Roughly speaking, in the optimization problem (5), the first term of the objective function measures the weighted average loss between the predicted label \(\mathbf{f}(\mathbf{x}_i)\) and the ground truth label or the pseudo-label \(\mathbf{z}_i\); the second term of the objective function is the complexity regularization term that controls the complexity of the classifier in the ambient space; the third term of the objective function is the smoothness regularization term that controls the smoothness of the classifier with respect to the data manifold structure; the last term of the objective function is the self-paced regularizer that controls the self-paced learning scheme of the classifier; the optimization constraint imposes a prior knowledge about the sample importance for the self-paced learning scheme.

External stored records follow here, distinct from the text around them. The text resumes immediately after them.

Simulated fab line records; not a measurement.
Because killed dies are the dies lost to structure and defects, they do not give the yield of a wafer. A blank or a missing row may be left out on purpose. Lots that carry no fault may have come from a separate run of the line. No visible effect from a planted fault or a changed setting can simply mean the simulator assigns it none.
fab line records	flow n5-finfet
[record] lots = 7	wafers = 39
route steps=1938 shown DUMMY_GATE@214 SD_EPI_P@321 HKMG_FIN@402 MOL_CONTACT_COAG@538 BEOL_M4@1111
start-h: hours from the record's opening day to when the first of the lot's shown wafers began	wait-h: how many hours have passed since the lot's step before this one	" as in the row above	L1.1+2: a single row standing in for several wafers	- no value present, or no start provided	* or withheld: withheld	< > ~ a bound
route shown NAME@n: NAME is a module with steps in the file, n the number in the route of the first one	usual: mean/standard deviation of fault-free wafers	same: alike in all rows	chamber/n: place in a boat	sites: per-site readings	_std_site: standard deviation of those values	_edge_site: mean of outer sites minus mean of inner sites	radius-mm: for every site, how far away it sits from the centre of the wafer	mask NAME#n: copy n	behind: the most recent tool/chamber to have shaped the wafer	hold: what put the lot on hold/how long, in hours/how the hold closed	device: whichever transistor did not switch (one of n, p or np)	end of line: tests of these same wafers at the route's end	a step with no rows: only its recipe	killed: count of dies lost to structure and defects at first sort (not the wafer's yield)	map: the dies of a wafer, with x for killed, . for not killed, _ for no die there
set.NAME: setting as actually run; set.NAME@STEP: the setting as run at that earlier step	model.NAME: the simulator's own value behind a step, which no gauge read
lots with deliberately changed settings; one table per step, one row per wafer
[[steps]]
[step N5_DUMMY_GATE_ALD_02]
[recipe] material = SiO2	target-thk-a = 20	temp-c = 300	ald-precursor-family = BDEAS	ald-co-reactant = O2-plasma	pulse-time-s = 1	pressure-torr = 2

For the first term of the objective function of problem (5), we simply define the fitting loss function as:

$$\begin{aligned} L(\mathbf{z}_i,\mathbf{f}(\mathbf{x}_i))=\Vert \mathbf{z}_i-\mathbf{f}(\mathbf{x}_i)\Vert _2^2, \end{aligned}$$
(6)

where \(\Vert \cdot \Vert _2\) is the 2-norm of vector.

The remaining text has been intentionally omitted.